According to the question,

$$E[X_n] = c_1 \frac{\alpha}{n} + \frac{c_2}{n} (1-\frac{\alpha}{n}) \sim \frac{c_1 \alpha+c_2}{n}$$

and I will set $\gamma =c_1 \alpha + c_2$, a quantity that is negative by your assumption.
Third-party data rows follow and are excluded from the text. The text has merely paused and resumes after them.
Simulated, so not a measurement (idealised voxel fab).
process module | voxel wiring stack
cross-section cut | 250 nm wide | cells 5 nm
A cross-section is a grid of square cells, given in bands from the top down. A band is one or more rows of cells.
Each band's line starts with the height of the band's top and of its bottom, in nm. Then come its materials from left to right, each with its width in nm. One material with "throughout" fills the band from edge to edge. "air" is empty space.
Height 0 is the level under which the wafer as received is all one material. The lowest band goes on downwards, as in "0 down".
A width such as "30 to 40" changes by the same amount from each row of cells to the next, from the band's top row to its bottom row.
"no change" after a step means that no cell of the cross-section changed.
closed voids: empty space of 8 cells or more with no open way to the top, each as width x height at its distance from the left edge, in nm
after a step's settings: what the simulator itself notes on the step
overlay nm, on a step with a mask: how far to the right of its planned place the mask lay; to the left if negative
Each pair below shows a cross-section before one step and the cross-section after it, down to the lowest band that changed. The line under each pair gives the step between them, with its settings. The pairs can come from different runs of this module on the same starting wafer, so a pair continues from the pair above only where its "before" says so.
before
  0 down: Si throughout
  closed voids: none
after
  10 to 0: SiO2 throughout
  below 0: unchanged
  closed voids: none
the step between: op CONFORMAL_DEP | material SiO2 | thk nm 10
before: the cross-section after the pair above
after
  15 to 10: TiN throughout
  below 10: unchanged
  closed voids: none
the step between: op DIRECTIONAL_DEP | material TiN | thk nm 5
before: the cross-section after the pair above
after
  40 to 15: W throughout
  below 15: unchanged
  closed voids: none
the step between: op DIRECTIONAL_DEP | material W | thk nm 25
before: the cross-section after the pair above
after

Let $\beta >0$ be a parameter that we will be chosen after. By Markov inequality:

$$P[S_n >x] = P[e^{\beta S_n} >e^{\beta x}] \le \frac{E[e^{\beta S_n}]}{e^{\beta x}}$$

Now,

\begin{align*} E[e^{\beta X_n}]& =e^{\beta c_1} \frac{\alpha}{n} + e^{\beta\frac{c_2}{n}}(1-\frac{\alpha}{n})\\ & = (1 + (e^{\beta c_1}-1)) \frac{\alpha}{n} + (1+ \beta \frac{c_2}{n} + O(\frac{1}{n^2}))(1-\frac{\alpha}{n}) \\ & = 1 + \frac{1}{n} ((e^{\beta c_1}-1) \alpha+ \beta c_2 ) + O(\frac{1}{n^2}) \end{align*}

Now consider: $$\varphi: \beta \mapsto (e^{\beta c_1}-1) \alpha+ \beta c_2 $$

For $\beta$ small, we have $\varphi(\beta)=\beta (c_1 \alpha + c_2) +O(\beta^2)= \gamma \beta + c_2 +O(\beta^2)$, and we said $\gamma<0$; this proves the function has a negative derivative at $0$, hence its minimum, attained at $\beta_0>0$, is strictly negative: call it $$\varphi(\beta_0)<0.$$

Then for some constant $C<\infty$ (to incorporate the products of the remainders in $O(1/n^2))$,

$$P[S_n >x] = \frac{E[e^{\beta_0 S_n}]}{e^{\beta_0 x}} \le C e^{\varphi(\beta_0) \log(n) -\beta_0 x} =C n^{\varphi(\beta_0)} e^{-\beta_0 x},$$

which gives you a polynomial decay, that should be close to the truth (reasoning heuristically). You also have for free the exponential decay in $x$.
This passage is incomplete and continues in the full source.